UPDATED: Mon., Feb. 20, 2017, 9:34 p.m.

OLYMPIA – Washington could save millions on lawsuits like the claim for the slaying of teenager in a north Spokane tattoo parlor if it would spend money on an outside office to oversee the Department of Corrections, a Senate committee was told Monday.

Some lawmakers are pushing for an outside ombudsman’s office for the department where complaints about the department policies and actions could get an independent review. Cost estimates for such an office vary, from about $700,000 to $3 million a year, depending on how big the office is and how many investigators or auditors it employs.

But even at the high end, that’s cheaper than the $5 million claim the state is facing from the improper release of an inmate in 2015, said Sen. Mike Padden, R-Spokane Valley, one of the bill’s sponsors.

The family of Ceasar Medina, 17, who was shot during the robbery of Northwest Accessories tattoo parlor, has filed the claim. Jeremiah Smith, who is charged with the killing, was one of about 3,000 inmates released early from prison because of a mistake in the program that calculated when a sentence was complete based on court rulings and good-time adjustments. Smith was released on May 14, and the robbery and slaying happened on May 26.

A proper calculation of his sentence would have kept Smith in prison until Aug. 10.

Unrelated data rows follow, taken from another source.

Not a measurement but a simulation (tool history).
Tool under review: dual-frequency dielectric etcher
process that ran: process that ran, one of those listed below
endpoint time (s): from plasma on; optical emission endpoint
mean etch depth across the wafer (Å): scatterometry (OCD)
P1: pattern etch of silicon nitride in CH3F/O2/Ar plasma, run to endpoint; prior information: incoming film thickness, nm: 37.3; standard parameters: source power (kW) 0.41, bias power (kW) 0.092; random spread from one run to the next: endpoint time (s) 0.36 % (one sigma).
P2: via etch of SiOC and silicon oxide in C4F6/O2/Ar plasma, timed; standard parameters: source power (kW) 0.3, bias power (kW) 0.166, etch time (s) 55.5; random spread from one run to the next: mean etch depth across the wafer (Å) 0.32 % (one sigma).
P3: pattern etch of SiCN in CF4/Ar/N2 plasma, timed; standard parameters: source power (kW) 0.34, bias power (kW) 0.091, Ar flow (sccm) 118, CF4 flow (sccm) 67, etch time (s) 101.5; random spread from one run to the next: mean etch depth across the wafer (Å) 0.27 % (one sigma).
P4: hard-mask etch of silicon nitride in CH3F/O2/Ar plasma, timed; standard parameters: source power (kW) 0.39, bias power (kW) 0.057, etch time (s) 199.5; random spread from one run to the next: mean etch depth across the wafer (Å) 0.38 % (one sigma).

State officials believe 29 felonies were committed by inmates released early and resulted in two deaths, Padden said. Along with the alleged murder in north Spokane, there was a vehicular homicide committed by an inmate who was released early.

“There’s huge costs to the state if we don’t do something,” he said.

The Senate Law and Justice Committee, on which Padden serves as chairman, investigated the problems that resulted in the Department of Corrections not realizing for years the sentences were being improperly calculated and then delaying the needed programming fixes to correct it.

From that investigation, the committee had a series of recommendations which includes an outside ombudsman office for the department, a review of the department’s administrative structure and whether prisons are adequately staffed, and a call for more simplified sentencing that makes it easier to calculate release dates. The Senate Ways and Means Committee held a hearing on Padden’s bill that would put all of those recommendations into law, and another that would just set up the special ombudsman’s office.

Although the office has bipartisan support, witnesses at the hearing said the Legislature has considered such a move several times in the last 10 years but has so far failed to give it final approval. The Ways and Means Committee has until the end of the week to decide whether to send one or both bills to the full Senate.